Carmel Bulletin, 19 July 2015
The Year of Consecrated Life provides everyone in the Church with the opportunity to reflect on the witness that people in consecrated life give. Pope Francis has named three aims for the Church during this year; the same aims were named by St John Paul II for the whole Church at the beginning of the third millennium.
The third aim for the year is to embrace the future with hope.
This hope is not based on statistics or accomplishments, but on the One in whom we have put our trust (cf. 2 Tim 1:2), the One for whom “nothing is impossible” (Lk 1:37). This is the hope which does not disappoint; it is the hope which enables consecrated life to keep writing its great history well into the future. It is to that future that we must always look, conscious that the Holy Spirit spurs us on so that he can still do great things with us.
Pope Francis encourages everyone, especially those in religious life, not to be weighed down by the challenges of the day, but to look for hope in the signs of the times, to be watchful and ready. Carmelites do this in their contemplative community life, in the midst of the people.
It [being in the midst of the people] is also an expression of “the choice to share in the lives of “the little ones” (“minores”) of history, so that we may speak a word of hope and of salvation from their midst – more by our life than by our words.”

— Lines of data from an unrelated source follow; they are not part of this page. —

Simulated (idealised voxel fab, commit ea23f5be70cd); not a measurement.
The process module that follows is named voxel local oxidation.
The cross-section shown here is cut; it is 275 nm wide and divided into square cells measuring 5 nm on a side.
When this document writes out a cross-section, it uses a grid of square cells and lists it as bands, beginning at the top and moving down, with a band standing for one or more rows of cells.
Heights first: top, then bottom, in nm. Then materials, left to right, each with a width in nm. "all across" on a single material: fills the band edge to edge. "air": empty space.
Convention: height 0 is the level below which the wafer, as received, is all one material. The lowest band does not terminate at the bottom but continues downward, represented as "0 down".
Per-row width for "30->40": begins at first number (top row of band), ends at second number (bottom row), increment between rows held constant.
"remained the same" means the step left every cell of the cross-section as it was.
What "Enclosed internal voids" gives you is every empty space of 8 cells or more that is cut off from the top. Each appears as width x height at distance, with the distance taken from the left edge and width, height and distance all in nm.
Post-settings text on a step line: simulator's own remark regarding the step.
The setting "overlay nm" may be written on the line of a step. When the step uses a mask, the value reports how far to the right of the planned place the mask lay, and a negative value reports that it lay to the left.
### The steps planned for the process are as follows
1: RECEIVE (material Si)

Carmelite Constitutions, no. 24
In every Eucharistic celebration, we embrace the future with hope. We intercede for the needs of the world, and go out to bring about the kingdom of God in our world today, seeking to make it more closely resemble the world to come. As we celebrate the Solemnity of Our Lady of Mount Carmel, in the light of over eight centuries of Carmelite tradition, 2000 years of Christian faith, and nearly 70 years as a parish community, let us move forward in the same Christian hope of those who have gone before us.